What do you mean by "if you want any other async model you can't use it"? I know you can write whatever code you want, but promises are supposed to be the standard way of signaling completion of asynchronous operations in javascript.
This is the same as saying that "arrow functions only works if you want to represent functions".
Also, promises don't eat errors. It's the code using those promises that forget to handle them.
The async/await fixes that by unwrapping those errors for you. Any errors in an "await expression" will be thrown as exceptions up the stack.
> What do you mean by "if you want any other async model you can't use it"?
Promises are not the only way to do async work in JS, as much as some people like to say that. You have observables and channels, which are more powerful because they handle streaming.
> Also, promises don't eat errors. It's the code using those promises that forget to handle them.
They literally do. They run your code in a try/catch block and store the error away, and you have to remember yourself to manually throw it later. You shouldn't be forced to run code inside a try/catch. http://jlongster.com/Stop-Trying-to-Catch-Me
>I don't care about awkward .then() syntax. I don't mind automatic error propagation. I don't care having to call .done() on a promise chain. I don't care about losing the stack (which is inherent in any async work). I care that promises grab all errors, just like try/catch.
You should stop caring about that and start caring about the other stuff.
"Breakpoint on exception" still works, albeit slightly altered, and in any way it's a minor detail compared to the far better mental model for code execution that async and promises bring.
>I want to make stupid typo errors and have them appear as normal errors, not caught by promises.
For stupid typo errors use a linter and/or a transpiler like babel in the first place.
>It's cool, I just don't understand why everyone is so excited about a simple syntactic improvement.
Because better syntax brings code closer to how we think, and reduces errors.
In some way, promoting the use of "await" actually reduces the chance of an exception floating away into the ether. The "thread" joins back, both on success and on failure. And because promise errors are like exceptions, it's probably not a great idea to signal commonly-occurring conditions through them (instead using sentinel values like nulls, etc); so there isn't a huge pressure to try-catch every single thing.

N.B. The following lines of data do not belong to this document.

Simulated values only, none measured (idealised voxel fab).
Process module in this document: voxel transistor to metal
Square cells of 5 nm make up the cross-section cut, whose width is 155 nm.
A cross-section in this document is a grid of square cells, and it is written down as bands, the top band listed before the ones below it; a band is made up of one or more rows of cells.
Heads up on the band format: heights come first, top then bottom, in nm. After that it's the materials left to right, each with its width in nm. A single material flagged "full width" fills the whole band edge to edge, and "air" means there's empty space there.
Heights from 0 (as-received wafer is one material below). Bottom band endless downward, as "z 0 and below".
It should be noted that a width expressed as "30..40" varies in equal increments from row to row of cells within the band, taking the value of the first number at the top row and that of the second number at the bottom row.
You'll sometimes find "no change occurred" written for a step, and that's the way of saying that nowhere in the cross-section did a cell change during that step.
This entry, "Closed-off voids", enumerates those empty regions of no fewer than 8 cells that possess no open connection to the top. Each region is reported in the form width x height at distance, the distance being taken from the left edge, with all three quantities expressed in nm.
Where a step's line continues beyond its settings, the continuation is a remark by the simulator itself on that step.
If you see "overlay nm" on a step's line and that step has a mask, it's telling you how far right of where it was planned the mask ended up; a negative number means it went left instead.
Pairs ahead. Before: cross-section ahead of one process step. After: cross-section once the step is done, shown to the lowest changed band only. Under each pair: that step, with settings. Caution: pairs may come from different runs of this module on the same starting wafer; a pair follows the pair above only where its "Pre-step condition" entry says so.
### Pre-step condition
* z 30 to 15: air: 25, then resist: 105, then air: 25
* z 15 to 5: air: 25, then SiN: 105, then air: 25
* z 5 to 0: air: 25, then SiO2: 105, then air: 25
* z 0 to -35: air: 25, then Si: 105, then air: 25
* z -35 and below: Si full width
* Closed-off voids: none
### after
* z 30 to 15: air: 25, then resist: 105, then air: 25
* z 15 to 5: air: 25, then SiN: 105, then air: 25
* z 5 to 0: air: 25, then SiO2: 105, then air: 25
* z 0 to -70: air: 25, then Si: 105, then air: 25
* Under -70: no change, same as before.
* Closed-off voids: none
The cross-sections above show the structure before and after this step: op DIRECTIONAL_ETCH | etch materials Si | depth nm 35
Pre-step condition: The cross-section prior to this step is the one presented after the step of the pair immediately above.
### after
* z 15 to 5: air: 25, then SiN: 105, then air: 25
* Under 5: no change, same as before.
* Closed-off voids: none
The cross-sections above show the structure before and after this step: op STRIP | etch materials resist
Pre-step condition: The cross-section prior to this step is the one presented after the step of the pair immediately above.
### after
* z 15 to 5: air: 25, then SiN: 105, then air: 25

Also, there is fundamentally nothing wrong with a promise error that never gets handled. It's an "if a tree falls in the woods" kind of thing, no? I will concur that it's not exactly beginner-friendly, though.
Promises and observables are related but operate differently, just as a single string relates to an array. Promises represent a single operation, there is nothing wrong with the abstraction itself.
As for the errors, I see what you mean. But at the same time this is an issue with trying to write async operations with sync constructs, something all "old" languages need to do. Async/await is a pattern that does that in languages that can't do it implicitly by requiring an explicit declaration. You don't need to write try/catch with async/await. You will get the exception propagated through the stack automatically.
«They run your code in a try/catch block and store the error away, and you have to remember yourself to manually throw it later.»
Browser native Promises and their corresponding Dev Tools work exactly how you would expect and surface uncaught exceptions in Promises. Browsers that support async/await will especially be incentivized to provide strong asynchronous exception handling in their Dev Tools.
It's just tough to polyfill that behavior without bringing the JS synchronous code world to a halt. A good Promises library/polyfill will at least attempt to console.log uncaught exceptions when they happen.
> Promises are not the only way to do async work in JS, as much as some people like to say that. You have observables and channels, which are more powerful because they handle streaming.
Let me just try and translate that into sync-land: "Single value variables are not the only way to do work in JS, as much as some people like to say that. You have arrays and queues, which are more powerful because they handle multiple values"
(my point being, different abstractions are useful for different things and/or in different ways)
> You shouldn't be forced to run code inside a try/catch.
How is throwing on typos useful? The real solution for that isn't letting errors get through. Its having a type system like TypeScript or Flow plus using a sensible library like bluebird that reports rather than swallows up unhandled errors by default. Afaik errors from native promises are reported to the console in most browsers. And there are also tools like this: https://github.com/emberjs/ember-inspector/wiki/Promises-Tab
Allowing thrown errors to propagate synchronously will destroy many contractual guarantees that make promises useful in nodejs. For example, we would have to remove this entire section in Bluebird: https://github.com/petkaantonov/bluebird/blob/master/API.md#... and instead fall back to process crashing and restarting. Lack of error catching is what makes node unable to provide a safe solution to the crashing problem (and domains capture errors in both directions of the call stack which leads to problems inside node internals). Promises neatly solve that by providing a sensible error capturing and propagation model that isolates node internals from promise code: https://github.com/petkaantonov/bluebird/issues/51
This is the same as saying that "arrow functions only works if you want to represent functions".
Also, promises don't eat errors. It's the code using those promises that forget to handle them.
The async/await fixes that by unwrapping those errors for you. Any errors in an "await expression" will be thrown as exceptions up the stack.